A new message with 11.1-RC1 and now 11.1, 11.1-U1, 11.1-U2, too

Status
Not open for further replies.

zemun2

Explorer
Joined
Mar 15, 2017
Messages
72
ctrl W (for write) I believe it shows at the bottom of the nano screen the different commands
This is all the options i get.
sh.png
 

Redcoat

MVP
Joined
Feb 18, 2014
Messages
2,925
Ctl X for Exit, then Y to save - it'll prompt you for the save and the correct file name
 

zemun2

Explorer
Joined
Mar 15, 2017
Messages
72
Awesome thank you sir
 

zemun2

Explorer
Joined
Mar 15, 2017
Messages
72
I did ^O and now I get these options.

sh2.png
 

danb35

Hall of Famer
Joined
Aug 16, 2011
Messages
15,504
I did ^O and now I get these options.
See in the white bar where it's asking for the file name to write, and the correct file name is filled in? Press Enter.
 

zemun2

Explorer
Joined
Mar 15, 2017
Messages
72
See in the white bar where it's asking for the file name to write, and the correct file name is filled in? Press Enter.
That worked. For some reason I thought I needed to select one of the options on the bottom.

Thank you all
 

NASbox

Guru
Joined
May 8, 2012
Messages
650
No, the configuration has always reloaded at midnight, that is normal for a long time.
The consul version is a new thing but it is only indicating that there is a newer version of the software available and not an issue.
Thanks for this... I didn't realize that this was normal behavior or the implications of there being a newer release.
If the GUI is not alerting you to an error, why are you convinced that there is an error?
If the code shown here:

https://forums.freenas.org/index.php?threads/a-new-message-with-11-1-rc1.58844/page-3#post-433317

is the code responsible for detecting errors:

Then my question is what about this?
Code:
/usr/local/bin/midclt call notifier.get_alerts > /tmp/.alert-health
if [ $? -ne 0 ] ; then																											
   exit 1																														
fi																																
What is /usr/local/bin/midclt call notifier.get_alerts doing?

I assume that sys.argv[0] = re.sub(r'(-script\.pyw?|\.exe)?$', '', sys.argv[0]) is spawning a bunch of processes, but I have no idea what is actually happening. (Have there been any changes to the reporting code? Could a poorly reported error give a blank line instead of a proper message?)

If the supplied patch is working, then it appears that /tmp/.alert-health just contains an empty line(s). As long as midclt returning blank lines and a zero return code means no error detected, then I concur with you that there is no error message. If whatever scripts are executed by midclt are emitting a blank line instead of an error message, then there is something to worry about.
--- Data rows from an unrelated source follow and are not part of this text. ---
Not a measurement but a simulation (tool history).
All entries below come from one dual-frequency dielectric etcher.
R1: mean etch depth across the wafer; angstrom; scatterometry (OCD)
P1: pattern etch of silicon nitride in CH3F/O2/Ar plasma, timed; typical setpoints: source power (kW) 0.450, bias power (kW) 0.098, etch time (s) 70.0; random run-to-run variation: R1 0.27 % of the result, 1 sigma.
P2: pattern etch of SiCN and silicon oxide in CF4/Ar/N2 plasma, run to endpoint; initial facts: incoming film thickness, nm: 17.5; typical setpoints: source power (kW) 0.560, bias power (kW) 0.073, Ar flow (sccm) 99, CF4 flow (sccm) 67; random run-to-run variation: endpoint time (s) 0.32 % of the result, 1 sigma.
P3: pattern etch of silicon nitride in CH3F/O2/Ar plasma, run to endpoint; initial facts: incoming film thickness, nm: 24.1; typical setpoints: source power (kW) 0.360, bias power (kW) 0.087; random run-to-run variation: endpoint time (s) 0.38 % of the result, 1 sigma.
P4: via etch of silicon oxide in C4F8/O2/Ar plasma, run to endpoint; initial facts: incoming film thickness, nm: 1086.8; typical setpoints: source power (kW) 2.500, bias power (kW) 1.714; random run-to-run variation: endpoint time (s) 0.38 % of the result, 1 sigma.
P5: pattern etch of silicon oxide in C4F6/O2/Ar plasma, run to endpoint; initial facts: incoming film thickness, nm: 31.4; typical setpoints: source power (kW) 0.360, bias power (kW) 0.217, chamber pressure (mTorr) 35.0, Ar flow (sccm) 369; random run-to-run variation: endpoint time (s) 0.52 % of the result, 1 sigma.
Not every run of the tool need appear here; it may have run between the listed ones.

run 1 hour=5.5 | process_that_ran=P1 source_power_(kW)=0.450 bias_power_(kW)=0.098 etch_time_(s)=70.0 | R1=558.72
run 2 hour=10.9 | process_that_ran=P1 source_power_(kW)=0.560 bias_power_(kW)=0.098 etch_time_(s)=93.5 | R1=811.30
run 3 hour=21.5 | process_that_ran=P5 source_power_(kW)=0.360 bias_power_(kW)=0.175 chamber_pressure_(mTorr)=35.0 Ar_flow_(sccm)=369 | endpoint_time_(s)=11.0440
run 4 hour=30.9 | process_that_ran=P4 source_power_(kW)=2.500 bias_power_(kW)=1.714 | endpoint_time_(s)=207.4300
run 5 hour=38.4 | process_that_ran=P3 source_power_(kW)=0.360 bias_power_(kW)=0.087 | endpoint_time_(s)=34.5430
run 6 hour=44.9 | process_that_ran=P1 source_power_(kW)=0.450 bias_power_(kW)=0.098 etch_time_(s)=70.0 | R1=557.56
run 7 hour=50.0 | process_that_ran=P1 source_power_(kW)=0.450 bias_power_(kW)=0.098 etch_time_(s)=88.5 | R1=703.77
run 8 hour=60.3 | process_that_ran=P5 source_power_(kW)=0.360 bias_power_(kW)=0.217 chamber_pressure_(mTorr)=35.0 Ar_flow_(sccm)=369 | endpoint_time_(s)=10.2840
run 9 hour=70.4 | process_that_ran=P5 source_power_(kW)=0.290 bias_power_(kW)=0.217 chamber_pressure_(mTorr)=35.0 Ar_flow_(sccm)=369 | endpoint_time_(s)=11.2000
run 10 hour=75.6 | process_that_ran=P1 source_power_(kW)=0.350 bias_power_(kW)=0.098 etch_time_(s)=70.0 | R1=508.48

Having said all that, I'm inclined to agree with you it is unlikely there is an error.
 

toolchain

Cadet
Joined
Jul 13, 2016
Messages
8
Thanks @Mamdoh I will try this in an hour, appreciate the fix.

Edit: Seems like the only thing missing were the lines

if [ -z $line ] ; then
continue
fi


Gone for now, thanks

Just building on this thought process, but I just wanted to neuter the script and be done with it.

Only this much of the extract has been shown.